Wharf a safety risk, says councillor
A Southland District councillor is concerned lives will be at risk if urgent repairs of a Stewart Island wharf cannot be funded soon.
Stewart Island councillor Bruce Ford said Port William wharf was in desperate need of repair and, in its poor condition, was a safety risk to anyone who used it.
"It's getting very shaky. If it had a big boat beside it, it wouldn't stand up. It may be that if a bit of a storm hit, it would just float away, so we really need some sort of way to fund some repairs."
The wharf had been officially closed, but water taxis and tourists wanting to access the Rakiura track had continued using it, he said.
A report by Southland District Council area engineer Irwin Harvey shows the wharf will cost $80,000 to repair. The Stewart Island jetties subcommittee could not afford to fund the urgent repairs, and would have to join a long queue to receive district council funding.
Last year, the subcommittee had hoped the work could be funded by Environment Southland marine fees, which are paid by cruise ships visiting Southland.
After being told by Environment Southland the project would not be guaranteed any of this funding, the district council investigated other funding sources to repair the wharf, such as the Lottery Grants Board, Mr Ford said.
However, councillors had discovered many of these were not open to local authorities, and were at a loss at where to turn next.
He said although operators contributed to the upkeep of Stewart Island wharves, there was only so much they could pay. "It's not a lot of money and we have to do maintenance on some of the other bits and pieces."
The Port William wharf had continued to deteriorate and things were getting desperate, he said.

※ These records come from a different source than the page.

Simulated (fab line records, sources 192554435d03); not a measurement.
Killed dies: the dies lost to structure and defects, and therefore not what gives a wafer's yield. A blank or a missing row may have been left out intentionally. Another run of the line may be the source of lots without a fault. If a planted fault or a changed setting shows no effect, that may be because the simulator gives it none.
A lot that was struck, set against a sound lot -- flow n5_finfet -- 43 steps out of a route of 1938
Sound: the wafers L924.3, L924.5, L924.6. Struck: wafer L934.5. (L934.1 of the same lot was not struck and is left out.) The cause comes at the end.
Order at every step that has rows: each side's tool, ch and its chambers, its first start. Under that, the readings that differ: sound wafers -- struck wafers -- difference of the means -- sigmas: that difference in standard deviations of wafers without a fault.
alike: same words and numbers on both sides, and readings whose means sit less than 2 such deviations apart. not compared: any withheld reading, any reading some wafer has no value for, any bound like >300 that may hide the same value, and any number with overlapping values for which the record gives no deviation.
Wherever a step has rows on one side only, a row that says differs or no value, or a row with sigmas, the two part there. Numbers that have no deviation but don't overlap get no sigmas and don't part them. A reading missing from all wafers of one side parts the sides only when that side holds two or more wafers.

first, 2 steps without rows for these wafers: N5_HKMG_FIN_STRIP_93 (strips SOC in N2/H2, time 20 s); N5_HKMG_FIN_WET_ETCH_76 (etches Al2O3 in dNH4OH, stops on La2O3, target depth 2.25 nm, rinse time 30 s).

The district council was planning a meeting with Cruise NZ, the advocacy body of New Zealand's cruise sector, to discuss the Environment Southland marine fee and to also talk about the $5 visitor levy, scheduled to be introduced in October, he said.
Environment Southland maritime manager Kevin O'Sullivan said that to be considered for regional funding, the Southland District Council would have to make a submission on the regional plan about the wharf project.
He expected the council to make a submission on behalf of the subcommittee, he said.